But where I am at the moment we are going through 1 Corinthians and today Paul's bus stops and chapters twelve and thirteen:

1 Corinthians 12.27-13.3; 12-13
You are the body of Christ. Each one of you is a part of it.
First, God has placed apostles in the church. Second, he has placed prophets in the church. Third, he has placed teachers in the church. Then he has given to the church miracles and gifts of healing. He also has given the gift of helping others and the gift of guiding the church. God also has given the gift of speaking in different kinds of languages. 
Is everyone an apostle? Is everyone a prophet? Is everyone a teacher? 
Do all work miracles? Do all have gifts of healing? Do all speak in languages they had not known before? Do all explain what is said in those languages? 
But above all, you should want the more important gifts.
But now I will show you the best way of all.
Suppose I speak in the languages of human beings or of angels. If I don’t have love, I am only a loud gong or a noisy cymbal.
Suppose I have the gift of prophecy. 
Suppose I can understand all the secret things of God and know everything about him.  And suppose I have enough faith to move mountains.  If I don’t have love, I am nothing at all. 
Suppose I give everything I have to poor people.  And suppose I give myself over to a difficult life so I can brag. If I don’t have love, I get nothing at all.

Now we see only a dim likeness of things. It is as if we were seeing them in a foggy mirror. But someday we will see clearly. We will see face to face. 


What I know now is not complete. But someday I will know completely, just as God knows me completely but the three most important things to have are faith, hope and love. 


But the greatest of them is love.



The greatest of them all is indeed love - and this love takes a man and a piece of wood to a place where His life is given up, not taken, for us all (and 'us' means everyone - not just the cozy Christians) so that we might be reconciled with God.

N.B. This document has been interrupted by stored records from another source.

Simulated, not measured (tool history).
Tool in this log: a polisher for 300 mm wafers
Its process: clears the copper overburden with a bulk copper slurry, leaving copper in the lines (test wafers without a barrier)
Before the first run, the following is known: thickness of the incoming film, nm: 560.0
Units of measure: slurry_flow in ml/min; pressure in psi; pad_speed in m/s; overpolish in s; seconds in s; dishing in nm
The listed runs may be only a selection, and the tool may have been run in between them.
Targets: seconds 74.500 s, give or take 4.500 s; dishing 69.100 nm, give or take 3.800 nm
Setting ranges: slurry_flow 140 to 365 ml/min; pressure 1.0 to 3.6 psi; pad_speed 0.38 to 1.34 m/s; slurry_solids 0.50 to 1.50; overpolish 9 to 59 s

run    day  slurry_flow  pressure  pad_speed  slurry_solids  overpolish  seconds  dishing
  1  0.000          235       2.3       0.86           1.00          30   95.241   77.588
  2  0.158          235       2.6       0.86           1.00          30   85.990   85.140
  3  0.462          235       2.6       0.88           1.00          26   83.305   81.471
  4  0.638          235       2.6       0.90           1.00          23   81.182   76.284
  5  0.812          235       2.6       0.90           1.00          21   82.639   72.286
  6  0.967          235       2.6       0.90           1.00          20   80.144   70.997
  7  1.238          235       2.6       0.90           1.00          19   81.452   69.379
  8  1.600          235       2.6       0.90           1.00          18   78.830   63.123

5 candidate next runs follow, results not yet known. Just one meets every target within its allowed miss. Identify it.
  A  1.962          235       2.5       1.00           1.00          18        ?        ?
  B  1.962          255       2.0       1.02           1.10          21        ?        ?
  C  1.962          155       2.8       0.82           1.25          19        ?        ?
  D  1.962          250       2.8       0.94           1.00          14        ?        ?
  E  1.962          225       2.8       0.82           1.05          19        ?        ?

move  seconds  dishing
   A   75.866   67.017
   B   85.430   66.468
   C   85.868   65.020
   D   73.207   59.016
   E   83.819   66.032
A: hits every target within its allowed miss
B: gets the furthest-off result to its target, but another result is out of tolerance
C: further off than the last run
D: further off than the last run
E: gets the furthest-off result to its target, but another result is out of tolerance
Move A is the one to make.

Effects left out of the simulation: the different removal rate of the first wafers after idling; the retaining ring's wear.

Personally, I think the combining the two passages as we have is a bit naff in that what we have is two gems, chapter twelve should be complete as on chapter as there is so much there for us regarding gifts and service and the like. But this was pretty much dealt with last Sunday and so, other than to say visit that, I'll move on to chapter thirteen.

Love is something amazing for it look past the wrongs that we engage in and offers us arms that embrace and hands that wipe away tears. That said, we must never lose sight of the fact that love never rejects but we must never forget that love does not condone our wrongdoings either.

The essence of 1 Corinthians is that love builds a habitation, a shelter, for the focus of that love in the storms of life and in the heats of the moment. Love is always inclusive and yet never permissive. 

The problem we have is that we make love something quite trivial in the light of the cross. We exchange the word for things that are sometimes limited and rather tawdry and there are times when what we really mean when we use the 'L' word is actually another with the same letter: Lust.

We use the word 'love' to justify our desires for people and things and positions of authority and the like and yet the reality is something weaker and less worthy. 

As a pastor I find some people who change their relationships like others change their sock. Often, and always, they tell me of how this is the real thing and yet it, rather sadly, never is! But the key to love is that it is about giving and not getting. It is about seeing something good done in, and for, the life of the focus of your love, which brings us nicely back to Joshua as I ask who are you going to serve?

I meet many people who tell me they are Christians and yet the focus of their love is all too often themselves and I am sad when I see people putting everything into the god of self and struggle to reap any benefits from that relationship.

Love is not made ours by the putting off of enmity and strife (but there would be less stress in the world if everyone at least sought this).

Love is not brought about by seeking to put aside, or avoiding being the focus of, hatred (but at least that would be a start in finding ways to live in peace).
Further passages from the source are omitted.